After finishing law school in 1982 he went on to receive another degree in sociology in 1985 while he was a teaching fellow (tanársegéd) in the law school. In 1987 he moved over to the Institute of Social Sciences of the Hungarian Academy of Sciences (today it is called the Political Science Institute). Simultaneously with these activities he was the founder and first director of a special college attached to the law school called the College of Social Sciences that later was named István Bibó College. This was the birthplace of Fidesz. This college, as far as I can figure it out, was a residential college whose members could pursue their special interests and could invite reform-minded guest lecturers. Sometimes the youngsters went too far politically and in such cases Stumpf's father-in-law came in handy.

Eventually the members of the college published a periodical called Századvég (Fin-de-siècle). Since then Századvég expanded its activities and became a research institute and a political think tank with significant media holdings. Stump is its president. By now Stumpf is a rich man. Although it is difficult to tease out the holdings of Századvég and Stump personally, we know that Stump is the owner of several businesses that all deal with commmunication, part owner of a television and radio station as well as the weekly newspaper Heti Válasz. He often shows up on radio and television stations as an independent political commentator, which is quite a feat considering that for four years, between 1998 and 2002, he was the all-mighty chief of staff (with the rank of minister) of the prime minister's office with over 500 employees. His job was to assist Viktor Orbán govern and help him win the next election. As we know, he didn't win in 2002. In the last eight years the relationship between the two men has had its ups and downs. Several times Stumpf criticized Orbán's strategy openly, in writing. After the 2006 election, when Orbán again lost, he was one of those people within Fidesz who thought that perhaps someone else should take over the reins of the party.

Stumpf changed his mind in 2008 after the successful referendum that pretty well guaranteed that the socialists couldn't win the 2010 elections. He started saying complimentary things about his former student and later boss. Yet Orbán didn't turn to him again and didn't give him a political role. According to rumors Stumpf was offered and refused the ambassadorship to Washington. Then Orbán asked Stumpf to be part of a six-person panel that will come up with a framework for the new constitution. And now finally, he was named judge on the constitutional court without any legal experience, theoretical or otherwise.

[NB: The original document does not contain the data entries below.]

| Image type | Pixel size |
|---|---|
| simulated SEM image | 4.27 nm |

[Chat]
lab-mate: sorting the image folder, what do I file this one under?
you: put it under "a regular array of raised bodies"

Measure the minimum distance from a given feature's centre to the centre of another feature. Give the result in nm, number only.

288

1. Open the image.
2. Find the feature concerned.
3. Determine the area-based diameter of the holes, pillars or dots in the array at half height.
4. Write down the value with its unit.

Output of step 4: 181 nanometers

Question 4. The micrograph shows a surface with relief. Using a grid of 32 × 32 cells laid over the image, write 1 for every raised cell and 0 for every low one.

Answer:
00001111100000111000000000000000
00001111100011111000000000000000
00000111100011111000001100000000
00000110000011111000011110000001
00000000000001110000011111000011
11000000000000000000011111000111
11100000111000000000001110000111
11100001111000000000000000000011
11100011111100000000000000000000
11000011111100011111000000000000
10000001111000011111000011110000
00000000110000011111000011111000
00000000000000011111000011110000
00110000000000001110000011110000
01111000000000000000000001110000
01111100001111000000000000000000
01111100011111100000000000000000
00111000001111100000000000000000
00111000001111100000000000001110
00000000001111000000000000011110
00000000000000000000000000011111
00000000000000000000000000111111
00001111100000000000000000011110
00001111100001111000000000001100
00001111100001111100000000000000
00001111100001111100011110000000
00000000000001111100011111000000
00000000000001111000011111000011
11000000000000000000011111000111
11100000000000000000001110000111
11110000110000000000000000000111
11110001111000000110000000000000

There are reams of criticism about the appointment and about István Stumpf who accepted the job knowing full well that he is not qualified. But perhaps the most hard-hitting was published on July 24 in Népszabadság by Szabolcs Kerék-Bárczy, former managing director of MDF. Kerék-Bárczy and Stumpf have known each other for a long time. The Századvég Foundation helped Kerék-Bárczy spend two years at Harvard's Kennedy School of Government where he received a master's degree in public administration. Once Stumpf became minister he hired Kerék-Bárczy to run the office. Well, it couldn't have been a happy time for Kerék-Bárczy because he left his position after a year. He left because he discovered that "the essence and most fundamental goal of the Orbán government was the unscrupulous, 'creative' handling of the law and the money of the taxpayers. In this activity the prime minister as well as his chief minister had the role of initiators and executors…. Fidesz's aim was the creation of its own oligarchic system. It was to this end that it created an ideology, it used faith and religion, national feelings and all instruments that can be found in governance."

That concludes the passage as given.